Band of Robbers

So many adaptations have been done of Mark Twain’s seminal novel The Adventures of Tom Sawyer and its sequels that Tom and his pal Huckleberry Finn have long since become two of American literature’s most famous characters of all time. In this way, Tom and Huck could be called the US equivalent of Sherlock Holmes — even more than 100 years later, there continue to be countless stage and screen adaptations, as playwrights and filmmakers keep trying to offer a fresh take on these classic characters and their familiar story. Band of Robbers, the latest film attempting to find something new to explore in Twain’s characters, comes from writer-director brothers Aaron and Adam Nee (The Last Romantic) — and on the spectrum of Twain adaptations, it ultimately falls much closer in quality to the 1995 Disney flop Tom and Huck, starring Jonathan Taylor Thomas and Brad Renfro, than to the 1985 Tony-winning Broadway musical Big River.

Set in the present-day South, Band of Robbers picks up years after the events of Twain’s novel, with Tom and Huck now adults. Tom (Adam Nee) is a police officer, while Huck (Kyle Gallner, Veronica Mars) has just been released from prison. Before Huck can even begin to adjust to real life again, however, Tom hears a rumour about the location of the treasure the two sought as children and convinces Huck to help him steal it from a local pawn shop — unless their long-time nemesis Injun Joe (Stephen Lang, Avatar) gets to it first. And so the two embark on their caper, encountering one complication after another, as they try both to avoid getting caught and to evade Injun Joe, who is leaving a pile of dead bodies in his wake.

The plot here is about as unimaginative as it gets, and things only get worse as the filmmakers continually struggle to decide which tone they’re after — Band of Robbers is alternately a tense thriller, a melancholic drama, and a slapstick comedy. It’s a film that jolts from a tension-filled scene where characters hide from a murderer inside a coffin to a scene where a character thought to be dead suddenly wakes up, causing an extended over-the-top everyone-screams-in-shock sequence straight out of a Wayans spoof, to a wink-wink post-modern exchange about whether or not it’s racist that Injun Joe calls himself Injun Joe. The Brothers Nee edited the film themselves in addition to writing and directing it, and perhaps they needed an outside perspective to keep them in line, since they clearly have no idea what kind of film this is supposed to be.

Gallner is quite strong as a young man with no family and no prospects who yearns to make something meaningful of his life and find the stability he’s never had. There is a current of sadness running through his performance, as Huck grapples with his bleak prospects and the tragedy of his circumstances, and the film does a decent job of confronting the sheer injustice Huck faces. Lang, however, is best in show — his Joe is absolutely terrifying, despite it being the slowest and quietest performance in the film. Lang finds a way to convey pure evil through polite menace.

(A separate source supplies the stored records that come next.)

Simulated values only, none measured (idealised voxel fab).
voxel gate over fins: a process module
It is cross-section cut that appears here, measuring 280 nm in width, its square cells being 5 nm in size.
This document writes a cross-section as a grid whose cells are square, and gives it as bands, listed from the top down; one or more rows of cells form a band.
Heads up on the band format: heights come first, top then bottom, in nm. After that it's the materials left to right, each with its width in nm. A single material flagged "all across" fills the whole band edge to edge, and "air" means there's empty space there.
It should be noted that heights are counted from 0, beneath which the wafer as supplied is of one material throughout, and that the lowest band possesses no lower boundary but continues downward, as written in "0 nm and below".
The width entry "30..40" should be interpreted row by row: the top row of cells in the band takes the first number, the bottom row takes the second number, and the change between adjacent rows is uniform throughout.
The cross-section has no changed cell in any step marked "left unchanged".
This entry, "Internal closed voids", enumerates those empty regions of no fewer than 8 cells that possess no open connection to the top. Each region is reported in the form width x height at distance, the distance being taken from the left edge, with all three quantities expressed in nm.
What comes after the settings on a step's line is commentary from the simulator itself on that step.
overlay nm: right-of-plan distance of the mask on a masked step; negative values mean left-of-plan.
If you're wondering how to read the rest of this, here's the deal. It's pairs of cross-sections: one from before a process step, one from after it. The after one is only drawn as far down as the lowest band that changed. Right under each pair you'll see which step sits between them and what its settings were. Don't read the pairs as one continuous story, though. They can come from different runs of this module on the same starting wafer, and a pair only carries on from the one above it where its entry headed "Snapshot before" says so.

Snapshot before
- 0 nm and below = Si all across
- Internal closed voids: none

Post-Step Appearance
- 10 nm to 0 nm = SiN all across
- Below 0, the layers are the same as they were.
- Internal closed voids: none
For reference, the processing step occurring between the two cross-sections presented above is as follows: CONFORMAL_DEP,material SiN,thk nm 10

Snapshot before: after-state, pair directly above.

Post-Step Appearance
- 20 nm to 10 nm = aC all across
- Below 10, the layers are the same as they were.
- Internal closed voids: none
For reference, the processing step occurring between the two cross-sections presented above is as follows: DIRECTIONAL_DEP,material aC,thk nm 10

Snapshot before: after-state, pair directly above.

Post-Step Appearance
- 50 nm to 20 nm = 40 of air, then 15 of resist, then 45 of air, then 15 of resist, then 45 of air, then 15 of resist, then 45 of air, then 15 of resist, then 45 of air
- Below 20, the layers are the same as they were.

The rest of the supporting cast is uniformly forgettable, since none of the actors in the ensemble are given anything interesting to play. Melissa Benoist (CBS’s Supergirl) is dorky but bland as Tom’s aw-shucks newbie partner in the police force, while “the old gang” of boys who opt in on the treasure-snatching caper are there more for slapstick purposes rather than to be interesting, well-written characters. Matthew Gray Gubler (CBS’s Criminal Minds) fares best among the old gang; Hannibal Buress and Johnny Pemberton, as amusing as they are, merely play the same persona they’re known for playing on various TV shows.

Then there’s Tom Sawyer. Tom needs to be a bad influence who constantly convinces Huck to make poor decisions, and Adam Nee is undeniably committed to his portrayal of the famous troublemaker. His Tom, though, is less of a lovable scamp than he is an awful person unable to learn from his mistakes. Tom and Huck are grown men now, and Tom’s bad behaviour and terrible choices are no longer charming. He’s just a pathetic man-child with a respectable job who nevertheless can’t stop being his own worst enemy. Huck has grown; Huck has been through the prison system and doesn’t wish to return. When confronted with Tom’s latest scheme, Huck just sighs defeatedly knowing that he won’t be able to resist being drawn back into his old friend’s hijinks. But Gallner plays Huck as someone grown weary of Tom Sawyer and ready to move on. Which is precisely how the audience feels by the time Band of Robbers rolls its end credits.